When no consultant is configured, ShimmerCat behaves as if there were a consultant that approves all requests, as long as a template page be available up the file hierarchy.
ShimmerCat's electric domains use a Redis database. Said database holds both file contents (gzip compressed in most cases) and file metadata. It also contains the structure of the fetch sets. All the data in Redis is namespaced with a cache name, and there is only one cache per electric domain (so far). We call data under a common cache name simply a cache. A cache contains versioned entries, so that the clients are pushed only resources that have changed since their last visit. It makes sense to only store the metadata of old cache versions, while actual file contents are stored only for the latest version of the cache. Selective PUSH will be implemented soon.
Notice that Redis is an in-memory database, however it can store substantial amounts of data in-disk. It also has nice cluster capabilities.

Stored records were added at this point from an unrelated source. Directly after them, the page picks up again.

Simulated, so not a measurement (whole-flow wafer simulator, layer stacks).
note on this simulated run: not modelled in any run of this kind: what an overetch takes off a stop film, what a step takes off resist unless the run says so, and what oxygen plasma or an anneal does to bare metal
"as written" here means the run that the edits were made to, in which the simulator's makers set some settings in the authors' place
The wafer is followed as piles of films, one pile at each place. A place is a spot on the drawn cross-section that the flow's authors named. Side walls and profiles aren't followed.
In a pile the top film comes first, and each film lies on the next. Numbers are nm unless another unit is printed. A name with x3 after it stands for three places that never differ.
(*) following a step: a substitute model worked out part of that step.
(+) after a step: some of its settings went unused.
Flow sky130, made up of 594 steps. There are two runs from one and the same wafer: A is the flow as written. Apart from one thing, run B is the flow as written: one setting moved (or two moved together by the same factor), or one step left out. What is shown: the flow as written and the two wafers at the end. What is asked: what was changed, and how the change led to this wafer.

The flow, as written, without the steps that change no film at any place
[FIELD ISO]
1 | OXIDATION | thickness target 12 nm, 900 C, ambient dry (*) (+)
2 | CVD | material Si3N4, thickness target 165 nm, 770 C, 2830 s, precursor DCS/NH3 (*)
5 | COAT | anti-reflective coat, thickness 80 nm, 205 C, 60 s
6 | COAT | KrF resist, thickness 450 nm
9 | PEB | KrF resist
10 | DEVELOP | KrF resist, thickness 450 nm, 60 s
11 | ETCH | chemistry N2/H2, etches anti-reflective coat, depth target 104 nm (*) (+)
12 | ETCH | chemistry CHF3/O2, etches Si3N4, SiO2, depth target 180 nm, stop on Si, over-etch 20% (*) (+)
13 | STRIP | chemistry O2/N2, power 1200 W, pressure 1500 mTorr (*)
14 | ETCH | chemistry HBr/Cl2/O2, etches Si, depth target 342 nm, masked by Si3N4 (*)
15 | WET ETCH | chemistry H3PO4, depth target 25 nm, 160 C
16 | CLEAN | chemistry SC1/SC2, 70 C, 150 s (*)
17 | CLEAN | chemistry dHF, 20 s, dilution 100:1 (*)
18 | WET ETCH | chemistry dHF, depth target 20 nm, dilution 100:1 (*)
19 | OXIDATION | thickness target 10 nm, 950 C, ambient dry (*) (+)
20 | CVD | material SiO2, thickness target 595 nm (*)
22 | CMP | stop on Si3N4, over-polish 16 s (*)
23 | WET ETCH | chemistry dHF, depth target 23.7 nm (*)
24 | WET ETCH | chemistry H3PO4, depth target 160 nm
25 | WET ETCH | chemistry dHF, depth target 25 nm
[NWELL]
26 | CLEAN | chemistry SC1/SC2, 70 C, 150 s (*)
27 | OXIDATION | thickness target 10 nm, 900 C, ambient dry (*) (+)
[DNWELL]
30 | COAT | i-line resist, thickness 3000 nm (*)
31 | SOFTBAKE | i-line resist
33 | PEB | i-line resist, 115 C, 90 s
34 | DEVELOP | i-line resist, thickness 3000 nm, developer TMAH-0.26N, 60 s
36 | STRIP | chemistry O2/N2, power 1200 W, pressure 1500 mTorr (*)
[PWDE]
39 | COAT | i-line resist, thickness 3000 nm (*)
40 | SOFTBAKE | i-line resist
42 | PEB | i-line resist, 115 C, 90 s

Fetch sets are sets of files that are pushed in response to the intent from a client of fetching the apex of the set. We have represented them as trees, however their best representation is as a set with a weak ordering, where files coming first should be received first by the browser.
We compute the weak ordering by analyzing the lab data acquired in learning mode.
There can be multiple fetch sets per electric domain, of course.
We have an upcoming lab mode implemented on top of our current, for-developers SOCKS5 internal proxy server, where we will automate deployment of the preconnect hint.